God Bless America, but not the Yankees
NEW YORK --- With the Sox making their final visit to Yankee Stadium, everyone it seems has been waxing nostalgic. Don't even get colleague Dan Shaughnessy started. From the moment he arrived the House That Ruth Built, he's been on a final countdown of everything -- and, we mean, everything -- retracing his final steps up to the press box, to the final singing of the national anthem.

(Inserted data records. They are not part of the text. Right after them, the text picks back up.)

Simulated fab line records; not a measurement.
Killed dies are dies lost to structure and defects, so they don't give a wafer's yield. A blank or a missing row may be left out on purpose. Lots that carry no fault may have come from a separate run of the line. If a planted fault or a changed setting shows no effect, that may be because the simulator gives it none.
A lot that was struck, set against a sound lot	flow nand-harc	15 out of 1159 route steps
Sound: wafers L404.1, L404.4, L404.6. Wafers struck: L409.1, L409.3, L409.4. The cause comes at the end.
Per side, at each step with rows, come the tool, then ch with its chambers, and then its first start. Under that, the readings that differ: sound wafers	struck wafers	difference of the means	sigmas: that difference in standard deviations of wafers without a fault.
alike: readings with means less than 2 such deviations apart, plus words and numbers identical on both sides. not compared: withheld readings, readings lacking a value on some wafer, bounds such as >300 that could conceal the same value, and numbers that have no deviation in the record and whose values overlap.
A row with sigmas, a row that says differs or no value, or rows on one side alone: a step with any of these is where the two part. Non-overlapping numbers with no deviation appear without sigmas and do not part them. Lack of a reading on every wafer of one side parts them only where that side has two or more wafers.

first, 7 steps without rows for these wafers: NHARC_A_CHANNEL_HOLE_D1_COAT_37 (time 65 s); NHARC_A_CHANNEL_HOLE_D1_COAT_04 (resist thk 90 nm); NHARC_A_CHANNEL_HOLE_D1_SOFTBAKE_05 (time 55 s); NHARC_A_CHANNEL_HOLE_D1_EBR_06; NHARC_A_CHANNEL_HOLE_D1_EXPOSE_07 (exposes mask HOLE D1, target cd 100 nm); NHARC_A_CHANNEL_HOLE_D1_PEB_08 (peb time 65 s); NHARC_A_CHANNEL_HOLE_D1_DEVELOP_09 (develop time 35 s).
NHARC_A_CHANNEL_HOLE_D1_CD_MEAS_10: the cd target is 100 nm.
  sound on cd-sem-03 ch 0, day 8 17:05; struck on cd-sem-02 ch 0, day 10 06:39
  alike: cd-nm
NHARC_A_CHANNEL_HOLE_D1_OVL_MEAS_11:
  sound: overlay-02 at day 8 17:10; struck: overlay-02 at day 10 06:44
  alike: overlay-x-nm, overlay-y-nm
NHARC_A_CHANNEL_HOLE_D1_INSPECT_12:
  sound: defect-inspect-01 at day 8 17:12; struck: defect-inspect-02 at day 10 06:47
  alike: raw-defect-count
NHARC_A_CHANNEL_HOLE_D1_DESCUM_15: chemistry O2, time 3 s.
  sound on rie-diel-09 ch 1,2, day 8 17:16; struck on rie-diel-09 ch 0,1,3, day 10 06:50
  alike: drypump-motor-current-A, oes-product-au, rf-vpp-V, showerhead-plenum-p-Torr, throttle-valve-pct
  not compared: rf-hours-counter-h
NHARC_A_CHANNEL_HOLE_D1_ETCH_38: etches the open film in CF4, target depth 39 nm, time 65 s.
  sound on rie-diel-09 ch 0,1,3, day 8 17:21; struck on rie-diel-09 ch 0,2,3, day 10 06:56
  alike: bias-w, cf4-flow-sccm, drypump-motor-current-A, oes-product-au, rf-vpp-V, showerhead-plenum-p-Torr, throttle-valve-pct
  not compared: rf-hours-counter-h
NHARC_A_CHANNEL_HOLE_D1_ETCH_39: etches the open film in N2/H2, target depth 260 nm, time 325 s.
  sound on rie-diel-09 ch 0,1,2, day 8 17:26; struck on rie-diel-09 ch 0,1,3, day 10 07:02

It's not really the FINAL anything. Not with 13 regular-season games before Yankee Stadium goes dark. But it is our last time here. So there is a solemn -- if not, funereal -- sense of finality hovering over this game.
Hence, the nostalgia.
There was one thing that you couldn't help but get nostalgic about and that was the seventh-inning stretch at Yankee Stadium, where the crowd joins in unision and sings ``God Bless America.'' On our first two nights here, the crowd was led by a recording of Kate Smith. But yesterday, on a resplendent late summer afternoon, it was only fitting that the Yankees trotted out none other than tenor Ronan Tynan to do the honors.
Let us just say, he batted it out of the park.
As we stood for the final strains, I turned to Shaugnessy and reminded him, `Hey, it's the last `God Bless America.' ''
He nodded and laughed.
That'll be one for the memoirs.
As will Jason Giambi's colossal 2-run clout to deep center off reliever Hideki Okajima, who took over for starter Jon Lester (6.2 innings, 5 hits, 1 run, 8 strikeouts, 2 hit batters). Pinch-hitting for Jose Molina, Giambi came up in the bottom of the seventh and tied it, 2-2, when he blasted Okajima's 0-1 offering to drive in Cody Ransom (single to left).